"1. Machine papers can be printed in thin colours only, which means a thin, loose colour effect.

"2. In machine papers the whole of the various colours are printed at one operation, one on the top of another. In hand-printed papers, no colours touch each other until dry, and so each colour remains pure.

"3. Large surfaces, such as big leaves, large flat flowers, broad stripes that have to be printed in one colour, are never successful in machines, wanting solidity of colour. Hand-printed papers run no such risk.

"4. The machine limits the variety of papers to the flat kind; to flat surfaces supplied by the paper mills in reels.

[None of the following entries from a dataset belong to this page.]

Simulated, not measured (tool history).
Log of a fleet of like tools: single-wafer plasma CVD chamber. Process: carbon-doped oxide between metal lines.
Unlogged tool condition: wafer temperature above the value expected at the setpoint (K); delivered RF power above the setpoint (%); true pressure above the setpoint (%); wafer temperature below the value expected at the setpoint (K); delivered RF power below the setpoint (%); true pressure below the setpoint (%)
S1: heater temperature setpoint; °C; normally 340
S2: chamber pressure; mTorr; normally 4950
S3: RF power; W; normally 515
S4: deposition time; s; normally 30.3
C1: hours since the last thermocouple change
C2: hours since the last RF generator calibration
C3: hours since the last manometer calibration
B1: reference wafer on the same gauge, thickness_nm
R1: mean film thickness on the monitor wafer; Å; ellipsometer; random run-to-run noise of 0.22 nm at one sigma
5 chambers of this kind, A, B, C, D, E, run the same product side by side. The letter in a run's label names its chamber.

"5. Flaws, irregularities, and so on, when occurring in machine goods, run through many yards, owing to the necessary rapidity of printing, and the difficulty of stopping the machine; whilst every block repeat of pattern in the hand-printed goods is at once visible to the printer, who rectifies any defect before printing another impression, and so controls every yard.

"6. The hand-printed papers, being printed from wood blocks (only dots and thin lines subject to injury being inserted in brass) show more softness in the printing than papers printed from machine rollers that have to be made in brass.

"7. The preparation of getting the machine colours in position, and setting the machine ready for printing, necessitates the turning out of at least a ream, or a half ream (five hundred or two hundred and fifty rolls) at once; whilst the equivalent in hand-printing is fifty to sixty rolls. It often happens that the design of a machine paper is approved of, whilst the colourings it is printed in are unsuited to the scheme. By the hand process, room quantities of even ten to fifteen pieces can be printed specially at from 15 per cent. to 20 per cent. advance in price, while the increase in cost for such a small quantity in machine paper would send up the price to ridiculous proportions."

The use of brass pins in the wood blocks is also a revival of the old method, as you will see from this interesting paragraph from a recent volume—Lewis F. Day's Ornament and Its Application:

"Full and crowded pattern has its uses. The comparatively fussy detail, which demeans a fine material, helps to redeem a mean one.

"Printed wall-paper, for example, or common calico, wants detail to give it a richness which, in itself, it has not. In printed cotton, flat colours look dead and lifeless. The old cotton printers had what they called a 'pruning roller,' a wooden roller (for hand-printing) into which brass pins or wires were driven. The dots printed from this roller relieved the flatness of the printed colours, and gave 'texture' to it. William Morris adopted this idea of dotting in his cretonne and wall-paper design with admirable effect. It became, in his hands, an admirable convention, in place of natural shading. The interest of a pattern is enhanced by the occurrence at intervals of appropriate figures; but with every recurrence of the same figure, human or animal, its charm is lessened until, at last, the obvious iteration becomes, in most cases, exasperating.